EGI conducts numerous projects in carbon sequestration wherein large amounts of anthropogenic CO₂ emissions are targeted for injection into deep saline aquifers or other suitable geologic formations.
In partnership with departments and colleges, EGI’s research portfolio on low-carbon technologies includes work in carbon capture, carbon utilization and direct air capture of CO₂.
GLOBAL TEMPERATURES ARE INCREASING
Global temperatures are increasing. Atmospheric CO2 concentrations are increasing. New carbon management legislation and initiatives are based on the assumption that increased CO2 levels are a major cause of global warming.
Several ways of reducing CO2 emissions and CO2 levels in the atmosphere include: improved efficiency in power generation by upgrading existing plants, higher efficiency in all new plants, relying more on renewable energy and nuclear-generated power, distribution of energy consumption among other resources and finally, carbon capture and storage (CCS). Of all emissions reduction mechanisms, CCS is projected to provide the largest contribution to emissions reduction in the near-term (~decade time scale).
WHAT IS CARBON CAPTURE
Carbon capture and sequestration (CCS) begins with capture of CO2 at its source, such as a coal fired power plant, transporting the CO2 to a location where it can be sequestered or stored safely away from the earth’s atmosphere and oceans.
Three types of CO2 sequestration are under way: terrestrial sequestration, geologic sequestration, and mineralization. Geologic sequestration is storage of CO2 within geological formations under the earth’s surface. Oil, gas unmineable coal and saline water reservoirs are those best suited for CO2 sequestration.
CARBON MANAGEMENT INITIATIVES
1. San Juan CarbonSAFE
Carbon Storage Assurance Facility Enterprise (CarbonSAFE) Initiative, New Mexico Tech, Los Alamos National Laboratory, Sandia National Laboratory, Enchant Energy, and the University of Utah are working in partnership toward the ultimate goal of storing 72-120 million metric tonnes of CO2 in the San Juan Basin. This U.S. Department of Energy-funded project entails extensive site characterization, drilling a stratigraphic well to validate characterization efforts, acquiring an EPA Class VI permit for injection, performing injections for potentially over two decades, and finally, monitoring the site to ensure there is no leakage.
2. Carbon Utilization & Storage Partnership of the Western U.S. (CUSP)

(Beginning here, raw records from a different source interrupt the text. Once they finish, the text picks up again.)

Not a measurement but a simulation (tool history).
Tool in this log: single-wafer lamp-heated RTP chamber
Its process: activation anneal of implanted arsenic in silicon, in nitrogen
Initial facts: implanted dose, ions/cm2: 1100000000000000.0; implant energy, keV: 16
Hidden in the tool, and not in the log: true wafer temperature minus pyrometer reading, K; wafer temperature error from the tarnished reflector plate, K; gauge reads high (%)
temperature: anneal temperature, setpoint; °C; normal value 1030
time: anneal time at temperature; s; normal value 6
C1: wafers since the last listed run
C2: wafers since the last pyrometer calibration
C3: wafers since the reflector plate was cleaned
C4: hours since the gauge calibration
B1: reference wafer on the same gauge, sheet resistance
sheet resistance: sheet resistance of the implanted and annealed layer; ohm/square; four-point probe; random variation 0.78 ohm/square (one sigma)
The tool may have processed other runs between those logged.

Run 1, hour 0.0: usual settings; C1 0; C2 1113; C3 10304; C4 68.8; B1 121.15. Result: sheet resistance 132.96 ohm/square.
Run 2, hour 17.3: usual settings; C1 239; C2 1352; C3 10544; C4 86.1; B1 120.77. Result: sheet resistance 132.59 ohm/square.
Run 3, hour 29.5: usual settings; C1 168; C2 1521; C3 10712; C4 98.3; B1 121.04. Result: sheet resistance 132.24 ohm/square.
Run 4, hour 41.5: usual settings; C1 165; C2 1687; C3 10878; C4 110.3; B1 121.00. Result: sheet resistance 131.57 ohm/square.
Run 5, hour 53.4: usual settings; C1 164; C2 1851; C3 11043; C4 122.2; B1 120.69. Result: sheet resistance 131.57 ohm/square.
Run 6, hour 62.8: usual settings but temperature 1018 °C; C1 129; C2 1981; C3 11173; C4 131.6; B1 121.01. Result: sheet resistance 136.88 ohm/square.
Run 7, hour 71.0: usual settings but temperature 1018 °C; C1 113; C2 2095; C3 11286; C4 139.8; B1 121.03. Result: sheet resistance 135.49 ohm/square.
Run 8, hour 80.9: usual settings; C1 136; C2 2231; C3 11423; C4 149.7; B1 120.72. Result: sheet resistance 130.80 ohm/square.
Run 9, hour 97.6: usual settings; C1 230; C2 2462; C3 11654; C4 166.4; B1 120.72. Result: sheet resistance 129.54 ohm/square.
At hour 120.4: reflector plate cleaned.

CUSP is one of four regional U.S. Department of Energy initiatives focused on commercial carbon capture, utilization, and storage (CCUS). CUSP is a consortium of universities, research institutions, state geological surveys, national laboratories, and industry. CUSP states pursue projects unique to their needs, and the University of Utah is focused on gathering data to support analytical and optimization models to evaluate CCUS potential and readiness across the CUSP region to support more rapid implementation of commercial-scale technologies. The partnership collaborates with the three other regional initiatives to form a cohesive national program.
3. Injection Of Flue Gas Improves CO2 Permeability And Storage Capacity In Coal: A Promising Technology
4. Fault Characterization Project
The primary objective of the project is to significantly advance the state-of-the-art technologies for detecting and characterizing faults above and below a target CO2 injection zone. The project team will carry out field deployment of an integrated suite of cost-effective and novel geophysical, geochemical, and geomechanical technologies for detection and characterization of faults and fractures in a characterization well drilled as part of the San Juan CarbonSAFE project. The data and analysis results will be used to assess potential fault activation hazards attributing to large-scale CO2 injection in the San Juan Basin.
5. Intermountain West Sustainability & Transitions (I-WEST)
I-WEST is a U.S. Department of Energy-funded effort to develop a technology roadmap to transition the region to an economically sustainable, carbon neutral energy system. The roadmap will outline ways for the Intermountain West states to meet challenges, capitalize on opportunities, and build an equitable energy transition strategy. I-WEST states include Arizona, Colorado, Montana, New Mexico, Utah, and Wyoming. It is anticipated that the roadmap will be released later this year and the initiative may launch a second phase with efforts focused on implementation strategies. (I-WEST Website)
6. Multi-Scale Fluid-Solid Interactions in Architected & Natural Materials (MUSE)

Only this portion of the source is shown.